1 - What SDKs are needed for DX application development? This link here as the best information on this. Basically as of the June 2010 DirectX SDK the DX SDK was combined with the Windows development SDK so if you install the most recent Windows SDK you'll have the right stuff for developing the newest DX applications.
http://blogs.msdn.com/b/chuckw/archive/2013/07/01/where-is-the-directx-sdk-2013-edition.aspx
This link also has more indepth info specific to the issue of DX Desktop apps on Windows 8.

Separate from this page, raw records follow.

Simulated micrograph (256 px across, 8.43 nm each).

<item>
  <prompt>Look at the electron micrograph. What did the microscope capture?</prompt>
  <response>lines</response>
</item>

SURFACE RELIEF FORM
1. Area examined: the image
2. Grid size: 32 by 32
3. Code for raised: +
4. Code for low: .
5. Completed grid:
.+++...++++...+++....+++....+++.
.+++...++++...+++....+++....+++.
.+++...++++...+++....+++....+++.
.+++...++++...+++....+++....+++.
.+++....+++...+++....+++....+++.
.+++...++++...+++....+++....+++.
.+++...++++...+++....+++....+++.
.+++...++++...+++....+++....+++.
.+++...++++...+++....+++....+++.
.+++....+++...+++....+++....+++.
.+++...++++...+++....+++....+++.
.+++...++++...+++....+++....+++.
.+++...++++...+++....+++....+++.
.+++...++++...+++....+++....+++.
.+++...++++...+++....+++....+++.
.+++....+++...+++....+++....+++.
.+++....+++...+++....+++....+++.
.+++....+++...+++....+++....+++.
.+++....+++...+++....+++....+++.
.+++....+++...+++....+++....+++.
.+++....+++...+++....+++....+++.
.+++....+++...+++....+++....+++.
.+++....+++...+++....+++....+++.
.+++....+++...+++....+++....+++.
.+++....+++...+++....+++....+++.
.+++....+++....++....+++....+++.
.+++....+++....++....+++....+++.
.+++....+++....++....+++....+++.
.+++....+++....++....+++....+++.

http://blogs.msdn.com/b/chuckw/archive/2012/03/23/desktop-games-on-windows-8-consumer-preview.aspx
Note here that you can also install the June 2010 DirectX SDK on your machine, that won't hurt anything, we often install it ourselves as it has some useful sample applications to look at even if they are a bit outdated.
http://www.microsoft.com/en-pk/download/details.aspx?id=6812
2 - How do I know what my graphics card supports? I'm not sure if you mean how do I detect this in my DX application at runtime? Or if you mean how do I just look it up quickly for my specific system. To figure out your own GPU it's usually a pretty quick lookup, just find your device name and punch it in online, most stuff released in the last several years supports DX11 so you should be fine here. If you installed the June 2010 SDK that I mentioned above you can use the capability tool mentioned here:
http://www.danielmoth.com/Blog/What-DX-Level-Does-My-Graphics-Card-Support-Does-It-Go-To-11.aspx
At runtime DX has code to use to check if the running graphics card has the ability to use advanced DX 11 features.
http://msdn.microsoft.com/en-us/library/windows/desktop/hh404562(v=vs.85).aspx#check_support_of_new_direct3d_11.1_features_and_formats
http://msdn.microsoft.com/en-us/library/windows/desktop/ff476876(v=vs.85).aspx
3 - Will any DirectX SDK work with any DX version? So here you basically always want to be using the latest DX SDK as you could see with the link on feature levels above you can target lower levels of DX while still coding using the most recent SDK. Just use the most recent SDK and target feature level 9 if you wanted to create apps that run on DX 9 cards.